Horrorible Review: “The Dead Outside”

Enjoy this Monday with Mildred!

This is also a Zombie World Tour post!

The Dead Outside  

You see them lurking in the large, clear plastic bins.  The Movie Collection DVDs.  (cue screaming violin music)  These are the films that sell four, eight, twelve, even twenty to a box, all for only five bucks.  Most of the time they are pure crap, films that are filled with friend-of-the-director actor wannabes and shot on a friend of a friend’s farmland.  Most of them will include at least one classic, like Night of the Living Dead or Last Man on Earth.  The latter cost literally nothing to the producer of the DVD and might be the nudge that sends the disk home with its new owner.

I found one with four zombie movies on it, and if you’ve ever seen a truly horrible zombie film (and NOTHING stinks up the room like a bad zombie film) you will understand my hesitation – even for five dollars.  Then I noticed one of them is Scottish.  Well then!  I’ve not been to Scotland on the Zombie World Tour and wasn’t even aware such a beast existed.

The first part of the film is totally without dialogue, so it took a while for me realize I needed to go back to the menu and turn on the subtitles.  Sure, they are (theoretically) speaking English, but there were several scenes I didn’t quite get because the accents were so thick and turning up the sound didn’t work. Imagine my shock on discovering five dollar disks don’t have subtitles.  And maybe it’s a Scotch thing, but this movie is GRIM.  The color is faded nearly to black and white, with only the most vivid colors showing pale on screen.  Occasionally it pops into vibrancy and I mistook that for A Message From The Filmmaker until I noticed it was actually random. I think.  I was often confused.  The music is funereal.  I don’t remember the actors smiling, even a little, even once.  The setting is a dismal old farm house in the middle of a colorless nowhere, though it does have a name:  Braehead Farm.  No, brae does not actually mean brain in Scottish, but wouldn’t that have been funny?

Besides being often confused by scenes skipping around almost randomly, or suddenly, and not totally understanding the actors’ speech, I was also confounded by the stupid stuff they would do.  I know that we are supposed to feel superior to the characters, understanding instinctively that we would handle everything much better, but really, WHO runs out of gas somewhere in the vast countryside after the zombie apocalypse and politely parks ON THE SIDE OF THE ROAD?  Who then climbs over a barbed wire fence instead of opening the gate and walking through?  Who has the great luck to acquire a full gas can after the apocalypse and after using it, flings the can away because he thinks he may have heard something moving somewhere?

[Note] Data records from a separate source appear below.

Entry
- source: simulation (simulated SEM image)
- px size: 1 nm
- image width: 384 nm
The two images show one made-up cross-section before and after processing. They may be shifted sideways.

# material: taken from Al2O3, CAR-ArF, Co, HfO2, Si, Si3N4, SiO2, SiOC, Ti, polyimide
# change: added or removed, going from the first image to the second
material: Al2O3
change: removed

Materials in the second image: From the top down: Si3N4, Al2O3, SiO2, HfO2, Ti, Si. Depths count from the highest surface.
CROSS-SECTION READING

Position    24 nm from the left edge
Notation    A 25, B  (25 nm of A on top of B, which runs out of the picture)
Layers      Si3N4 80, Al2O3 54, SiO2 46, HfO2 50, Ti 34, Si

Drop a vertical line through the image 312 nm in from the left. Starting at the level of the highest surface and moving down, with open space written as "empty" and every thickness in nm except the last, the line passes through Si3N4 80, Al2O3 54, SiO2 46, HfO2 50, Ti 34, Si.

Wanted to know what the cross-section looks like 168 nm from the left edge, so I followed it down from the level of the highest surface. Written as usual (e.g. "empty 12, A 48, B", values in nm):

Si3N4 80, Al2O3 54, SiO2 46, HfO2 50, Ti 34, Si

Our hero, of course, and I only hit the first ten minutes.  So I asked someone I know who is so much smarter with math than me to please create an equation by which we may rate just how big a moron is the show runner of any particular film.  Liam Van der Pol came up with this in under five minutes:

T= CRS/IMP

In this equation you are solving for T.  Low T means the character has little chance of surviving the zombie apocalypse envisioned in a particular movie or book.  The Dead Outside is perilously close to flunking Math.

Our low T hero, Daniel, quickly runs up against a gun toting girl named April who I seriously thought was about twelve years old but after some squicky flirtatious eye play, I figured out she was old enough.  The action heats up some, but there isn’t a lot of zombie menace.  Appropriately, the threat comes almost entirely from human betrayal, and after that begins the movie takes an even uglier turn.  This part of zombie fiction the filmmakers understand and portray very well.

The film is subtly shocking, not terribly gory, has one good jump scare, and is unrelentingly bleak. I kinda liked it.  I feel it captures the confusion and grievous harm the loss of a world would do to people – even if they’re in the middle of NOWHERE Scotland.  If you give this one a chance, though, bring along a Scottish friend to translate for you.

LINKS:

The Dead Outside movie poster.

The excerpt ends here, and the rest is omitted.